Linear Support

class morl_baselines.multi_policy.linear_support.linear_support.LinearSupport(num_objectives: int, epsilon: float = 0.0, verbose: bool = True)

Linear Support for computing corner weights when using linear utility functions.

Implements both

Optimistic Linear Support (OLS) algorithm: Paper: (Section 3.3 of http://roijers.info/pub/thesis.pdf).

Generalized Policy Improvement Linear Support (GPI-LS) algorithm: Paper: https://arxiv.org/abs/2301.07784

Initialize Linear Support.

Parameters:
  • num_objectives (int) – Number of objectives

  • epsilon (float, optional) – Minimum improvement per iteration. Defaults to 0.0.

  • verbose (bool) – Defaults to False.

add_solution(value: ndarray, w: ndarray) List[int]

Add new value vector optimal to weight w.

Parameters:
  • value (np.ndarray) – New value vector

  • w (np.ndarray) – Weight vector

Returns:

List of indices of value vectors removed from the CCS for being dominated.

compute_corner_weights() List[ndarray]

Returns the corner weights for the current set of values.

See http://roijers.info/pub/thesis.pdf Definition 19. Obs: there is a typo in the definition of the corner weights in the thesis, the >= sign should be <=.

Returns:

List of corner weights.

ended() bool

Returns True if there are no more corner weights to test.

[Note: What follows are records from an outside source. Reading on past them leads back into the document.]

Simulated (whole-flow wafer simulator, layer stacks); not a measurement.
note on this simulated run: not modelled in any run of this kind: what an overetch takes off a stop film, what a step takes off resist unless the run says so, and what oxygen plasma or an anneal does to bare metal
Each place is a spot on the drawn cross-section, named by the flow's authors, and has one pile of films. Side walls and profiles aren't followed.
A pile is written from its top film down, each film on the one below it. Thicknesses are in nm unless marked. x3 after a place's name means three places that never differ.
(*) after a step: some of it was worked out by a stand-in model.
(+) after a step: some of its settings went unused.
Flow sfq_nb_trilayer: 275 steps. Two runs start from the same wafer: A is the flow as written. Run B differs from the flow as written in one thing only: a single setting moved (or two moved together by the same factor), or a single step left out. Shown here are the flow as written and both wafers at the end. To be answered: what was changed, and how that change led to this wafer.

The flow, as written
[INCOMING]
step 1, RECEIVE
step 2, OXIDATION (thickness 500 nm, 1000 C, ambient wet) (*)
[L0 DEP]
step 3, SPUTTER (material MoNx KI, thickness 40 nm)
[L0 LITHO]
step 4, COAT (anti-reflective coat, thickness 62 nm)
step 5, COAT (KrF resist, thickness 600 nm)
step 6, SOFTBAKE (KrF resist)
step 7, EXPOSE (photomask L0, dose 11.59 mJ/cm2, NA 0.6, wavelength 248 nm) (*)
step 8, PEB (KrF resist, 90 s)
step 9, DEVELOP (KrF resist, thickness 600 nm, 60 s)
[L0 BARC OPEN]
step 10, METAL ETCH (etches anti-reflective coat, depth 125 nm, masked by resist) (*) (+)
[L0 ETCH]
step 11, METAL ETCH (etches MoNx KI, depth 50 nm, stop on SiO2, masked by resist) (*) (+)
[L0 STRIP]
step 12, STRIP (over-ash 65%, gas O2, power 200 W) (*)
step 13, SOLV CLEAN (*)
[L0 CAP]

Warning: This method must be called AFTER calling next_weight(). Ex: w = ols.next_weight()

if ols.ended():

print(“OLS ended.”)

get_corner_weights(top_k: int | None = None) List[ndarray]

Returns the corner weights of the current CCS.

Parameters:

top_k – If not None, returns the top_k corner weights.

Returns:

List[np.ndarray] – List of corner weights.

get_weight_support() List[ndarray]

Returns the weight support of the CCS.

Returns:

List[np.ndarray] – List of weight vectors of the CCS

gpi_ls_priority(w: ndarray, gpi_expanded_set: List[ndarray]) float

Get the priority of a weight vector for GPI-LS.

Parameters:

w – Weight vector

Returns:

Priority of the weight vector.

is_dominated(value: ndarray) bool

Checks if the value is dominated by any of the values in the CCS.

Parameters:

value – Value vector

Returns:

True if the value is dominated by any of the values in the CCS, False otherwise.

max_scalarized_value(w: ndarray) float | None

Returns the maximum scalarized value for weight vector w.

Parameters:

w – Weight vector

Returns:

Maximum scalarized value for weight vector w.

max_value_lp(w_new: ndarray) float

Returns an upper-bound for the maximum value of the scalarized objective.

Parameters:

w_new – New weight vector

Returns:

Upper-bound for the maximum value of the scalarized objective.

next_weight(algo: str = 'ols', gpi_agent: MOPolicy | None = None, env: Env | None = None, rep_eval: int = 1) ndarray

Returns the next weight vector with highest priority.

Parameters:
  • algo (str) – Algorithm to use. Either ‘ols’ or ‘gpi-ls’.

  • gpi_agent (Optional[MOPolicy]) – Agent to use for GPI-LS.

  • env (Optional[Env]) – Environment to use for GPI-LS.

  • rep_eval (int) – Number of times to evaluate the agent in GPI-LS.

Returns:

np.ndarray – Next weight vector

ols_priority(w: ndarray) float

Get the priority of a weight vector for OLS.

Parameters:

w – Weight vector

Returns:

Priority of the weight vector.

remove_obsolete_values(value: ndarray) List[int]

Removes the values vectors which are no longer optimal for any weight vector after adding the new value vector.

Parameters:

value (np.ndarray) – New value vector

Returns:

The indices of the removed values.

remove_obsolete_weights(new_value: ndarray) List[ndarray]

Remove from the queue the weight vectors for which the new value vector is better than previous values.

Parameters:

new_value – New value vector

Returns:

List of weight vectors removed from the queue.